I pretty much knew exactly what this movie would be like before I even took a seat in the theater: Amy Adams and Clint Eastwood (who play father and daughter) would start out shaky, but bond in the end. Amy would fall in love with Justin Timberlake (but would be reluctant at first). Clint would impart wise old man life lessons on Justin. There would be at least one corny sports moment that would give you chills (even though you could see it coming). And I was exactly right.
It’s fall now, and so I’m going to use this analogy: this movie is like cold-weather comfort food. Like a hearty chicken noodle soup, if you will. There’s something comforting in its familiarity. You know exactly what to expect, but it still warms your heart.
I don’t think The Trouble with the Curve was a good movie, per se, but it was definitely solid. Amy Adams is reliably wonderful (though I do wish a movie would, for once, portray a working woman who didn’t hate her high-powered job). Justin Timberlake gives a sweet performance, leading me to continue to ponder when exactly he became a legitimate actor. And Clint Eastwood plays Clint Eastwood. Seriously, is he even acting anymore? I’m pretty sure this is just who he is, a gruff old dude. But, an entertaining gruff old dude nonetheless.

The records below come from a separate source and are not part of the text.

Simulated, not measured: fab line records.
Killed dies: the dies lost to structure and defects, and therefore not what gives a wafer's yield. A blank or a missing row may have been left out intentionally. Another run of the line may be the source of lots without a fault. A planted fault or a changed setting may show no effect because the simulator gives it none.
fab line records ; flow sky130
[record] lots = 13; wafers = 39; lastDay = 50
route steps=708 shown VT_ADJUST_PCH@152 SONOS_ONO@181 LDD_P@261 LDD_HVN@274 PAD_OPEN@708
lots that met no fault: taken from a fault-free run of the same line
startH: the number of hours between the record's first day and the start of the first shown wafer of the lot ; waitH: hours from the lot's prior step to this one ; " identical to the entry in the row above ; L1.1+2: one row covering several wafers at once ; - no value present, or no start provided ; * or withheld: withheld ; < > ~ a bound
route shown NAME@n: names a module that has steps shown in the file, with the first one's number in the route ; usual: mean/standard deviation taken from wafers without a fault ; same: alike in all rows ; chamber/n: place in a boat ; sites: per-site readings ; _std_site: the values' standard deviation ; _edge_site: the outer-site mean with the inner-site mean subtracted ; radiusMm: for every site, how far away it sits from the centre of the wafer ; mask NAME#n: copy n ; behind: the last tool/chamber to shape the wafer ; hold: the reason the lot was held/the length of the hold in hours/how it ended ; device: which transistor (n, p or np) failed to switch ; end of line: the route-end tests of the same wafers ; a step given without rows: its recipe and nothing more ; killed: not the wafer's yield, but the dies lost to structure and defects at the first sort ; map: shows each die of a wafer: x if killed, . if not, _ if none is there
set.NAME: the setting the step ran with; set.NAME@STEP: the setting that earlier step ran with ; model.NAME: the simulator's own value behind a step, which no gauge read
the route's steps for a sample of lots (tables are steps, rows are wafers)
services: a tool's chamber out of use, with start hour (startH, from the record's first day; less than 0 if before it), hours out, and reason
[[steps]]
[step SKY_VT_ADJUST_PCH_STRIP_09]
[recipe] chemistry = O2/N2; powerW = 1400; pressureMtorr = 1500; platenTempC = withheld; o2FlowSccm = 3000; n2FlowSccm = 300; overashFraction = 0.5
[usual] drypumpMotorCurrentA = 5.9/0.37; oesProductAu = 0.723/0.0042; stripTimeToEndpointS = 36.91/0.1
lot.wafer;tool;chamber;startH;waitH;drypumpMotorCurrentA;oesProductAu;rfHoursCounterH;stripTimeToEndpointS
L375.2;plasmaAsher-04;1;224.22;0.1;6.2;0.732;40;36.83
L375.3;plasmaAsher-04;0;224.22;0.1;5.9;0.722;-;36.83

So between Adams, Timberlake, and Eastwood, the movie definitely keeps you entertained, but my biggest problem with the film was its ending. It all ties up just a little too neatly. The climactic moment in the ballpark is wonderful, but at the same time – come on! That would never happen. And, of course Amy Adams decides she doesn’t want to be a lawyer. And of course Matthew Lillard’s smarmy character gets his comeuppance. And of course Clint Eastwood gets to keep his job. I am not saying I wanted them all to be miserable at the end (because I tend to be bummed out by movies that go that route), but a little more realism would have been nice.